GPU fairness usage

Question

scarlett2018 opened this issue 4 years ago · comments

Scenario
There are low utilization jobs which might block others job from submission. We'd like to have a service plugin which can:

detect all the jobs' utilization
notify users with low utilization in recent few days (default 20% in 5 days, customization)
if user has justification for the usage of the job, admin can extend the job lifetime. otherwise the low utilization jobs will be killed automaticaly in 1 day.

Another alternative implementation is: provide a incentive model with bonus tokens to the user, and let the user decide how to spend the gpu hours.

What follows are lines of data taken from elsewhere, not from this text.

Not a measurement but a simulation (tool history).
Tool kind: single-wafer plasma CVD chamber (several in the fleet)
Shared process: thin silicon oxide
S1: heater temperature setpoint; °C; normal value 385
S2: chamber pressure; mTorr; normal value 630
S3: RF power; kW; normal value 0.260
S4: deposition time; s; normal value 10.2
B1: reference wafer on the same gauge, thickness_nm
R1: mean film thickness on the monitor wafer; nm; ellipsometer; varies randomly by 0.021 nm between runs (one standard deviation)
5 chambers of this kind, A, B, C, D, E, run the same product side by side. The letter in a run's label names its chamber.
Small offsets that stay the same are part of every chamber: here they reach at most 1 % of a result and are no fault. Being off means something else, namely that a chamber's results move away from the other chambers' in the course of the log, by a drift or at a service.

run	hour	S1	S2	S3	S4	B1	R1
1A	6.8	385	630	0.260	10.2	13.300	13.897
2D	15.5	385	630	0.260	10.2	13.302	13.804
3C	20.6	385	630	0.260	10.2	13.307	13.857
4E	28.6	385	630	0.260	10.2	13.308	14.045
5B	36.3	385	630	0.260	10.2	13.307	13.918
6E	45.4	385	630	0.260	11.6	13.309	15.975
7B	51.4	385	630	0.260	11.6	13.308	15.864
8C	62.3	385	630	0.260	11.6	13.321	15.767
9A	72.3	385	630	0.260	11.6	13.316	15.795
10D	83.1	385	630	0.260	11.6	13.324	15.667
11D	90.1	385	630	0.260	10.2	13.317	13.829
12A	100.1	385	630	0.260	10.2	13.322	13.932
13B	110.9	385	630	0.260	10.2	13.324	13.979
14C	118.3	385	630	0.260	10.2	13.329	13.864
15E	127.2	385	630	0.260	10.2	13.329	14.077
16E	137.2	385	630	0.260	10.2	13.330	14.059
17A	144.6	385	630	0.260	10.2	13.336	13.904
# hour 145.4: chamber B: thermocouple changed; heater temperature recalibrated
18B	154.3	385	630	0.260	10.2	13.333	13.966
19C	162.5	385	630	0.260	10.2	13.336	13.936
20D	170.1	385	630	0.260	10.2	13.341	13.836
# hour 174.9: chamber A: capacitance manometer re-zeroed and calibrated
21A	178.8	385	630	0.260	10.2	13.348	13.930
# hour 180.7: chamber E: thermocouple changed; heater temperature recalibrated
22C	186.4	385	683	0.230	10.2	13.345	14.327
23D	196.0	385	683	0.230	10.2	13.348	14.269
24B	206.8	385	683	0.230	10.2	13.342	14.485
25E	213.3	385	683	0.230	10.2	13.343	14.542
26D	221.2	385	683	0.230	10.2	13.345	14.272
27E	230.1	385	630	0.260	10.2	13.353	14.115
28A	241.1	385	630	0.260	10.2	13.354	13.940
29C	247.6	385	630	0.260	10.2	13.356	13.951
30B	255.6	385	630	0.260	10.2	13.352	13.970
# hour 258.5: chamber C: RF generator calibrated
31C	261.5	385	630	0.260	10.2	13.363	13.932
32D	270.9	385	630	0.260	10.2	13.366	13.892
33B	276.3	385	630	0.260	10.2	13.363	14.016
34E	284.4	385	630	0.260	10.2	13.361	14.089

Binyang Li · Answer 1 · Tue Mar 17 2020 15:59:12 GMT+0800 (China Standard Time)

Add job start time and GPU hours in Job utilization. Currently, rest-server only return job submission time and job completion time. Doesn't return job start running time. Refer to #4295
Change user GPU utilization to weighted average. Since currently restAPI return job duration based on completion-time - submission-time not completion-time-start-running-time. The weighted average might not correct. Refer to #4295
Add a date info to the email notification's title. i.e. from "pai cluster utilization" to "pai cluster utilization - 3.17"
Add a status column for the job status at the moment of report generated
Add a GPU count column for the GPU used by the job

Scarlett Li · Answer 2 · Tue Mar 17 2020 16:18:10 GMT+0800 (China Standard Time)

Enable debugging mode for debug VC.
(debugging mode: users can SSH the node and use for debug within 1~2 hours, system will automatically disconnect the node when time is up.)
Prototype for Enable cluster level policy for job management
(the prototype: Disable SSH port. Jobs will be automatically killed if their utilization is continuously lower than 20% in 1~2 hours)